Global carbon pricing revenue reached US$84 billion in 2021, almost 60% higher than in 2020, providing an important source of funding to support a long-term economic recovery, finance broader fiscal reforms, and invest in communities, according to the World Bank’s new report.
The international financial institution last week released its annual ‘State and Trends of Carbon Pricing’ report, stating that there are currently 68 direct carbon pricing instruments in operation, including 36 carbon tax scheme and 32 Emissions Trading Systems(ETSs). Over the past year, four new carbon pricing instruments have been introduced, including one in Uruguay and three in North America.
While carbon prices have reached record highs in many countries, the report concluded that fewer than 4% of global emissions are currently covered by a direct carbon price in the range required by 2030 to meet the Paris Agreement’s temperature goal.
Bernice Van Bronkhorst, World Bank Global Director for Climate Change highlighted that there has been good progress toward resolving cross-border challenges related to carbon pricing and the adoption of new rules for international carbon markets, which helps create a clearer policy direction.

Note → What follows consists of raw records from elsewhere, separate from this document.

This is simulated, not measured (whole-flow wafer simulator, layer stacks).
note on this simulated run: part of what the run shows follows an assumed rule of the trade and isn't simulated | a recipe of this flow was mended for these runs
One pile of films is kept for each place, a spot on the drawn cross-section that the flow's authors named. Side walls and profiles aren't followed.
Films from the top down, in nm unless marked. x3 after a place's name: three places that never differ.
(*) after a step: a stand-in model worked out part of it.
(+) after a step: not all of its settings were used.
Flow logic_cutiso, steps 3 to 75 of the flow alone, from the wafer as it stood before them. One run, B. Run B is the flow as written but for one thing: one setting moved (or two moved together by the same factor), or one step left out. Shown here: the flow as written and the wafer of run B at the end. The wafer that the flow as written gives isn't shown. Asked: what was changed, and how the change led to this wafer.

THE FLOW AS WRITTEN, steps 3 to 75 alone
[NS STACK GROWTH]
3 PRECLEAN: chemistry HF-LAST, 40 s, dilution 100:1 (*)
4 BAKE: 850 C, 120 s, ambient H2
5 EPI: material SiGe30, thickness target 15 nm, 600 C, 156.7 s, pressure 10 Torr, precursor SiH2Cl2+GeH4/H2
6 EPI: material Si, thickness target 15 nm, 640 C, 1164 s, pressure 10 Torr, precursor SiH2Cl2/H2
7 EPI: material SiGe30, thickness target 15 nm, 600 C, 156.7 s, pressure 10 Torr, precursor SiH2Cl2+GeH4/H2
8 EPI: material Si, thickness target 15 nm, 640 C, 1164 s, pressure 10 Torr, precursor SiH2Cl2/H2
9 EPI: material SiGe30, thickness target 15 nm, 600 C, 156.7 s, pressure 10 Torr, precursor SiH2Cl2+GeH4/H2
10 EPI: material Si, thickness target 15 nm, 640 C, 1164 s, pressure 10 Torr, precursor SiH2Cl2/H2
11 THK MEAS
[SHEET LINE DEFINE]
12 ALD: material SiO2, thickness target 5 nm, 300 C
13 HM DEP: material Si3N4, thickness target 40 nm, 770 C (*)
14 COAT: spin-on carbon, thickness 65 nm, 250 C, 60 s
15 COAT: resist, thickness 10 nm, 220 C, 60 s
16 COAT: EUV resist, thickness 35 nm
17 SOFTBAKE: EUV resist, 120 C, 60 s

She went on to say that it is now critical to build on this momentum and significantly increase both coverage and price levels to realize the full potential of carbon pricing in aiding inclusive decarbonization.
In an effort to curb global warming, Members of the Group of Seven industrialized nations, or G7, have committed to halt public support for fossil fuel projects in other countries by the end of this year to help decarbonize hard-to-abate fossil fuel sectors.
In addition, the seven economies have also agreed to achieve “predominantly decarbonized” electricity sectors by 2035, which is seen as a commitment to an eventual phase-out of coal power generation.